The Irish Times view on targeting Palenstinan NGOs: intolerable pressure

Israel has yet to provide ‘credible evidence’ to link the NGOs to terrorism

Frontline Defenders reported that the controversial spyware programme Pegasus, made by the Israeli company NSO, had been found on the phones of six Palestinian human rights activists working for established non-governmental groups. Photograph: Joel Saget/AFP via Getty Images
Frontline Defenders reported that the controversial spyware programme Pegasus, made by the Israeli company NSO, had been found on the phones of six Palestinian human rights activists working for established non-governmental groups. Photograph: Joel Saget/AFP via Getty Images

Charities operating in the West Bank and Gaza, and with Palestinians elsewhere in the region, provide essential services to displaced and vulnerable people in extremely difficult conditions. Often under-funded, constrained by Israeli-imposed restrictions and operating in a sensitive political environment where Israel, the Palestinian Authority and Hamas all hold degrees of power, they fulfil a vital function in areas such as education, healthcare, humanitarian aid and the vindication of rights.

The challenges they face were underlined this week with the revelation by the Irish organisation Frontline Defenders that the controversial spyware programme Pegasus has been found on the phones of six Palestinian human rights activists working for established non-governmental groups. The spyware, made by the Israeli company NSO, allowed for the remote surveillance of the phones of activists at the NGOs Addameer, Al-Haq, and the Bisan Center for Research and Development. NSO has said it only sells Pegasus to legitimate governments focused on countering terrorism. Last week, the US Commerce Department blacklisted NSO, but international condemnation only goes so far; what is needed is a global regulatory regime governing surveillance technologies and their sale.

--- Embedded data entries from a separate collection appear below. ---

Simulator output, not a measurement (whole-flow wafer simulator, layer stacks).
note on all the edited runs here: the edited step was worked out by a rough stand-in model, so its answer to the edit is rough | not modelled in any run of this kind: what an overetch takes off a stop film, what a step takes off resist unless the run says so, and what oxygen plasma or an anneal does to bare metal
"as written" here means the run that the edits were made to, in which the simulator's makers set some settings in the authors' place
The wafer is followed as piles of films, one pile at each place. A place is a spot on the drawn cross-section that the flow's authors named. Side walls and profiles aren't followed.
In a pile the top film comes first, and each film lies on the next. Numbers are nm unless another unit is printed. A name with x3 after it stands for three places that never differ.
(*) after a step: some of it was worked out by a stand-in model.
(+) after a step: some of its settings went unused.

Separately, the Israeli government announced that it had designated six Palestinian NGOs as "terrorist organisations", authorising the Israeli army to arrest employees, raid offices and confiscate equipment. The six organisations – including al-Haq, which has a long record of human rights advocacy and is partly funded by Irish Aid – could now find it difficult to keep their doors open. The move has drawn criticism from the United States, the European Union and the United Nations. As Minister for Foreign Affairs Simon Coveney has pointed out, Israel has yet to provide "credible evidence" to link the NGOs to terrorism.

Unless it can do so, many will conclude that it is simply moving against groups that play an important part in building a vibrant Palestinian civic life.